They also have the largest SURPLUSES
(i.e., profits) in their respective
industries.>>
So would you say if they lowered prices further, their profits would go even higher? Would zero prices yield infinite profits?
In government the exact opposite of what you assert is true.
Reagan cut taxes: revenues fell and deficits exploded.


This is the most common and overly simplistic interpretation of the budgetary events of the 1980s. Further, it is factually untrue that the Reagan tax cuts were a major cause of the budget deficits of the 1980s and the "quadrupling" of the debt. (In the 1980s the real debt doubled; it did not quadruple.) Real federal revenues grew at a faster pace after the Reagan tax cuts than after the Bush and Clinton tax hikes. From 1982 to 1989, they expanded by 24.1 percent. Over a comparable seven-year period, 1990-97, a period that accounts for both the Bush and the Clinton tax increases, real federal revenues will have grown by 19.3 percent (see Table 5). The lesson of the 1980s and 1990s is consistent with the supply-side theory that there are behavioral and investment responses to changes in tax rates.
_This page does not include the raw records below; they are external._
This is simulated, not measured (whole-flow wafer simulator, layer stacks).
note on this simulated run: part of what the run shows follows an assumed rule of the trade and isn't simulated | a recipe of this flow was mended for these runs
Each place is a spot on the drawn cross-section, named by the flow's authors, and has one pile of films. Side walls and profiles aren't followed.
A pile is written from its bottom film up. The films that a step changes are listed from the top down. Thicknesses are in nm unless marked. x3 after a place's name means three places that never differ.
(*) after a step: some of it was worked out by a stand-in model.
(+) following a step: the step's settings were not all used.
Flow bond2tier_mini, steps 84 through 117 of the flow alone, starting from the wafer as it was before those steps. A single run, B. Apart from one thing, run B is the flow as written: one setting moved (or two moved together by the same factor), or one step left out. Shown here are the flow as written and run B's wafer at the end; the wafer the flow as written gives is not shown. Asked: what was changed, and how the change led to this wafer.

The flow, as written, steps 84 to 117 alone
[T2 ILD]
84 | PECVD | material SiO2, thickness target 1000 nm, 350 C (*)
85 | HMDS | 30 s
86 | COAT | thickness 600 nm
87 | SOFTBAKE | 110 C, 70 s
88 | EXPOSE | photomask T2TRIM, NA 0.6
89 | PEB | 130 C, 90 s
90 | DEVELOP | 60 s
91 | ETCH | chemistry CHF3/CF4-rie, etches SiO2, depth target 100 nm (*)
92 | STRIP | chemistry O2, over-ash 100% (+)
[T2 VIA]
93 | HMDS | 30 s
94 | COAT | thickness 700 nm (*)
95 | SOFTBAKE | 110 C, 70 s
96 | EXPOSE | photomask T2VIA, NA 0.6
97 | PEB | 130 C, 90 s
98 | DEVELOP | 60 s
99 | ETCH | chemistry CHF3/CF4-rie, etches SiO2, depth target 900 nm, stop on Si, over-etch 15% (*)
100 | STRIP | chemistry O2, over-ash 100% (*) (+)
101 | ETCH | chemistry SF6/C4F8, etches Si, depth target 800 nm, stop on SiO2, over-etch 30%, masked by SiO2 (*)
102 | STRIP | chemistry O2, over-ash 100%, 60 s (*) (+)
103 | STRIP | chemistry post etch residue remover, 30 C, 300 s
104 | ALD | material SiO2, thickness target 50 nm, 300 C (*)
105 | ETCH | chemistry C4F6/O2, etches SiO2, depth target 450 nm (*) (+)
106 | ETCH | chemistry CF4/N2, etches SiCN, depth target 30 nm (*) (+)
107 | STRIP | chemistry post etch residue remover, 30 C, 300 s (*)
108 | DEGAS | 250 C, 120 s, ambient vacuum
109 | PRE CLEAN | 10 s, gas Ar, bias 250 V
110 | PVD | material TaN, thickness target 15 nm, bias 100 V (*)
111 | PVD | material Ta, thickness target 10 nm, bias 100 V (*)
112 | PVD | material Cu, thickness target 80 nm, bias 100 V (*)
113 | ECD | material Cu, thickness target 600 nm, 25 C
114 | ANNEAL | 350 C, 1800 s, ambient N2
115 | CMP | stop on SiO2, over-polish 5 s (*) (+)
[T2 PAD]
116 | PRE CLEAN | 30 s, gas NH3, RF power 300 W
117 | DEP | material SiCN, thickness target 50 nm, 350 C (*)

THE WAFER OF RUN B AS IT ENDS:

As a share of GDP, federal revenues fell from 20.2 percent in 1981 (the peak year for taxes as a share of GDP in the post-World War II period) to a low of 18.0 percent of GDP in 1984, and rose back up to 19.2 percent by 1989. This would suggest that the Reagan tax cuts were a small contributing factor to the increase in the budget deficit over the course of the 1980s. From 1950 to 1995, federal receipts have averaged 18.4 percent of GDP. Hence, throughout most of the Reagan years and clearly by the end, taxes as a share of national output were substantially above the postwar average.

If the Reagan tax cut was not the major contributing factor to the increasing deficit in the 1980s, what was? There were two primary explanations: (1) a large and sustained defense build-up; and (2) the unexpected rapid decline in inflation and the recession in the early 1980s.

Clinton raised taxes: revenue soared and deficits virtually disappeared.

Oil prices fell into the basement and practically everyone made truckloads of money.

Bush cut taxes: revenue is dropping and deficits are exploding again.
A perfect correlation and the exact opposite of what you claim to be true.


What tax cuts? We’ve only seen a tax rebate.

In fact Federal revenue grew faster under Jimmy Carter than it did under Ronald Reagan. And of course it grew much faster under Clinton than under Reagan.
Your theory is severely lacking.


Carter taxed us into a recession. Clinton taxed us into a recession.